The Rapunzel solution; Younger women turning to hair extensions to add fullness, length, dazzle to ‘dos
By Lauren La Rose / The Canadian Press
It was a milestone event in Gina Sanelli’s life and she was ready to spice up her look for the occasion – so she decided to lead with her head.
“It was my high school graduation and my hair was a little shorter and I just kind of wanted something nice and long, just kind of a different look for my ceremony,” said Sanelli, 19.
She picked up a couple of bundles of hair extensions for about $50 apiece. A friend at the salon where she worked took between 45 minutes to an hour to glue in the extensions.
“It kind of feels a little weird when you first have them on because your hair feels a lot thicker, you’ve got something just kind of at your scalp, but you get used to it,” she said. “It feels natural after.”

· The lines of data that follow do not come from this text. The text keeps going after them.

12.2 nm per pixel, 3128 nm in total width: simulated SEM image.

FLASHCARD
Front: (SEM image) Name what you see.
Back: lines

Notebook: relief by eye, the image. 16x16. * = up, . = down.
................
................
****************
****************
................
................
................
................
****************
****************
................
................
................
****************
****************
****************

Her chin-level, raven-haired cut transformed overnight into flowing, straight, lengthy locks fashioned with a loose wave.
Sanelli’s new look left her friends gobsmacked.
“They were shocked, they really, really liked it because I hadn’t had long hair in about a year and they loved it,” she recalled of the event three years ago. “It was a great reaction.”
Whether they’re curly, coloured, clip-ons or sew-on, young women are turning to hair extensions to add instant fullness and length to their ‘dos, for a night on the town or to shake up their everyday look.
They’re all the rage with celebrities like former Spice Girl Victoria Beckham and singer Jessica Simpson, who teamed up with her stylist, Ken Paves, to create a line of clip-on hair extensions.
Hotel heiress Paris Hilton had barely shed her orange jumpsuit following her release from jail this week when a van from DreamCatchers Hair Extensions, for which she is the celebrity pitchwoman, passed through the gates of her grandparents’ home.
A lot of people don’t realize everyone has a certain length their hair will actually grow to and extensions could be the answer for those longing for longer locks, said Claire Asprey, director of education at the Aveda Institute and Aveda Academy Salon in Toronto. “If you’ve got very fine hair, sometimes your hair will only actually grow to your shoulders and the lifespan of your hair won’t grow any longer than that,” she said.
The quality of extensions, how long someone wants to wear them for and styling fees are key in determining whether the cost of a lengthier ‘do will run into the hundreds or thousands of dollars.
Cindy Leblanc, a stylist at Robin Barker Hair’Sociates in Toronto’s upscale Yorkville neighbourhood, said it takes about four hours to put in Hairlocs, where individual extensions are added on by crotcheting a copper bead onto sections of hair. They last about three months.
“It’s a fairly expensive service,” she said. “Not a lot of 20-year-olds are trying to drop $1,400 on hair.”
Those seeking a more hands-on approach can take a stab at crafting their own extensions. Sounnie Phan, an apprentice stylist at Toronto’s Hair Extensions & Supplies, said the shop sells hair that ranges from $20 to $150 a pack and customers can buy clips and glue to fashion their own extensions.
“The youngest client we’ve gotten is 13 and it ranges all the way up,” she said. “It’s just a booming thing.”